I was once asked what it is I like about sport?

Actually, truth be told, I'm asked that question in some form or another quite a lot - how did you come to be interested in cricket/rugby/league?

But on this particular occasion it seemed more a challenge than a question. There was a detectable sneer to his voice in the way he placed too much emphasis on the "you". As in, how can YOU - a girl! - really know or care about sport.

So I replied by asking, "well what is it YOU like about sport?"


Here's a little known secret about female sports fans - women get hooked into in sport for the very same reasons men are interested in it.

It's for the pure theatre, with a script you never know the end of until the final whistle blows.

It's for Shaun Johnson's sidestep, the opening ball of the summer, Casey Kopua pulling in an intercept at full flight, Stephen Adams' swag, Valerie Adams' swag, Eliza McCartney soaring over a bar nearly five metres in the air and Phil Gould's unironically over the top State of Origin opening monologues.

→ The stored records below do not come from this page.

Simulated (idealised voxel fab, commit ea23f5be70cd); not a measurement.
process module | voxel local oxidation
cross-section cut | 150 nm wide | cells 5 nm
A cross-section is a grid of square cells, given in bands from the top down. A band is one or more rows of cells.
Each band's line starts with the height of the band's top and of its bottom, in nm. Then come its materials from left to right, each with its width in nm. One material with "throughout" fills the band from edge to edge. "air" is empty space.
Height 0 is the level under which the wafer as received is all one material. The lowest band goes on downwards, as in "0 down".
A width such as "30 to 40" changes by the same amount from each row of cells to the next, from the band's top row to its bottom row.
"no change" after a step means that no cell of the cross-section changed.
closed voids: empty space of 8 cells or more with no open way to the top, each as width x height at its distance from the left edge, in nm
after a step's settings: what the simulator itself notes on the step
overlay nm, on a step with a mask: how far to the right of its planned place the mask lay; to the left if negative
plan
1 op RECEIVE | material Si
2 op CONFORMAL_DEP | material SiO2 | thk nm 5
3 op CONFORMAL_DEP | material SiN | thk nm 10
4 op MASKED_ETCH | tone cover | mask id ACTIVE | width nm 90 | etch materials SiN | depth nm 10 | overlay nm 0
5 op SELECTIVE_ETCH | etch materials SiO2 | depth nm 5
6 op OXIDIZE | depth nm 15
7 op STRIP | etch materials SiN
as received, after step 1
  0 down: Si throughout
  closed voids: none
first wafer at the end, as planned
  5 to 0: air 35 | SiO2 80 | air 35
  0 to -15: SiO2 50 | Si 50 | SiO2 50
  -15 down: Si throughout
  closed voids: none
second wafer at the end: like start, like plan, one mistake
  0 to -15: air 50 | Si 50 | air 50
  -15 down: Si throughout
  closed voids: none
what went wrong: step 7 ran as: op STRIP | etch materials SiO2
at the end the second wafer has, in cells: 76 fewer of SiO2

Even it's even for the I-can't-look moments when your rugby team are up by two points with one minute left on the clock and the opposition are in possession.

While it's the same thing that draws women to sport that does men, the analytics tell us each gender engages with it differently.

Generally, women aren't likely to ring Radio Sport talkback and share their views on who should be the next All Black first five or the Warriors' latest stumble.

Research has shown that women look for different things in their sports coverage - they want less debate, more personality.

The numbers also rather starkly illustrate men's sport dominates sporting media coverage. Various bodies of research done in New Zealand over the past decade put the coverage of women sports at around 10-12 per cent in mainstream media, with the positioning of their stories far less prominent. The exploits of our top female sports stars are too often buried towards the back of the section or tagged on at the end of sports bulletins as an afterthought.

Which is why NZME's new women's sports show She's Got Game is desperately overdue.

This is not about men versus women.

Don't worry, the All Blacks,Warriors and Black Caps aren't going anywhere. And Kieran Read's form will be analysed in the same excruciating detail as ever before.

But this series is about celebrating the incredible achievements of our female athletes in the same we would their male counterparts.

These amazing athletes are just as dedicated and hard-working. They deserve to have their stories told, their voices heard and their strengths showcased.

Men's interest and participation in sport is just assumed, while women have to constantly justify their involvement in that space.

She's Got Game is a place where they don't have to.